[Footnote 3: Ant. XIII. iii.]
[Footnote 4: I Macc, xvi, 23.]
From this period onwards till the end of the Antiquities, Josephus had no longer any considerable Jewish document to guide him, nor have we any Jewish history by which to check him. For an era of two hundred years he was more completely dependent on Greek sources, and it is just in this part of the work where he is most valuable or, we should rather say, indispensable. Save for a few scattered references in pagan historians, orators, and poets, he is our only authority for Jewish history at the time. It is, therefore, the more unfortunate that he makes no independent research, and takes up no independent attitude. For the most part he transcribes the pagan writer before him, unable or unwilling to look any deeper. And he tells us only of the outward events of Jewish history, of the court intrigues and murders, of the wars against the tottering empires of Egypt and Syria, of the ignoble feuds within the palace. Of the more vital and, did we but know it, the profoundly interesting social and religious history of the time, of the development of the Pharisee and Sadducee sects, we hear little, and that little is unreliable and superficial. Josephus reproduces the deficiencies of his sources in their dealings with Jewish events. He brings no original virtue compensating for the careful study which they made of the larger history in which the affairs of Judea were a small incident.
The foundation of his work in the latter half of book xiii and throughout books xiv-xvii is Nicholas, who had devoted two special books to the life of Herod, and by way of introduction to this had dealt more fully with the preceding Jewish princes.[1] We must therefore be wary of imputing to Josephus the opinions he expresses upon the different Jewish sects in this part of the Antiquities. He introduces them first during the reign of Jonathan, with the classification which had already been made in the Wars:[2] the Pharisees as the upholders of Providence or fate and freewill, the Essenes as absolute determinists, the Sadducees as absolute deniers of the influence of fate on human affairs.[3] The next mention of the Pharisees occurs in the reign of Hyrcanus,[4] when he states that they were the king's worst enemies.

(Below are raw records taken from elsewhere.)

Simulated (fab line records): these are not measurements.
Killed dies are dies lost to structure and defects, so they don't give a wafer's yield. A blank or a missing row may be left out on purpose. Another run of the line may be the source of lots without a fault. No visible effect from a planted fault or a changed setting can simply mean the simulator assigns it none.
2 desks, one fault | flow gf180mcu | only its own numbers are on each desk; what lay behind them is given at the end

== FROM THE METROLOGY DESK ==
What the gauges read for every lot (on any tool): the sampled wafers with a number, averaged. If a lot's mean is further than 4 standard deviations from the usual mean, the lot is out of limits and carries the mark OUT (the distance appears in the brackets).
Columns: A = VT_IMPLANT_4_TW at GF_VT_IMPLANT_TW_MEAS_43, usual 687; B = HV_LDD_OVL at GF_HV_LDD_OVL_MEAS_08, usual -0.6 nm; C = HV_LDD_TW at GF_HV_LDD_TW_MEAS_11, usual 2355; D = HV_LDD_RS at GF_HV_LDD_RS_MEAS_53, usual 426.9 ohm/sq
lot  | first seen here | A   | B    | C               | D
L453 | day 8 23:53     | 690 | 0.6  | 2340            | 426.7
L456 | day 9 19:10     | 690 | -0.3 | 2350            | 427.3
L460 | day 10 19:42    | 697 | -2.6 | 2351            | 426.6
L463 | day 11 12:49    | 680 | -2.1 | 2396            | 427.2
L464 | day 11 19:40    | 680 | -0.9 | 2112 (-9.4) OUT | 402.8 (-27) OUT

"They are one of the sects of the Jews, and they have so great a power over the multitude that, when they say anything against the king or against the high priest, they are presently believed…. Hyrcanus had been a disciple of their teaching; but he was angered when one of them, Eleazar, a man of ill temper and prone to seditious practices, reproached him for holding the priesthood, because, it was alleged, his mother had been a captive in the reign of Antiochus Epiphanes, and he, therefore, was disqualified."
[Footnote 1: Büchler, Sources of Josephus for the History of Syria,
J.Q.R. ix. 311.]
[Footnote 2: B.J. II. viii.]
[Footnote 3: Ant. XIII. v. 9.]
[Footnote 4: Ant. XIII. x. 5.]
This account is taken from a source unfriendly to the Pharisees. Though the story is based apparently on an old Jewish tradition, since we find it told of Alexander Jannaeus in the Talmud,[1] it looks as if Josephus obtained his version from some author that shared the aristocratic prejudices against the democratic leaders. The reign of Hyrcanus had been described by a Hellenistic-Jewish chronicler or a non-Jewish Hellenist, from whom Josephus borrowed a glowing eulogy,[2] with which he sums it up: "He lived happily, administered the government in an excellent way for thirty-one years, and was esteemed by God worthy of the three greatest privileges, the principate, the high priesthood, and prophecy." To the account of the Pharisees is appended a paragraph, seemingly the historian's own work, where he explains that "the Pharisees have delivered to the people the tradition of the fathers, while the Sadducees have rejected it and claim that only the written word is binding. And concerning these things great disputes have arisen among them; the Sadducees are able to persuade none but the rich, while the Pharisees have the multitude on their side." Again, in the account of the reign of Queen Alexandra, he represents the Pharisees as powerful but seditious, and causing constant friction, and ascribes the fall of the royal house to the queen's compliance with those who bore ill-will to the family.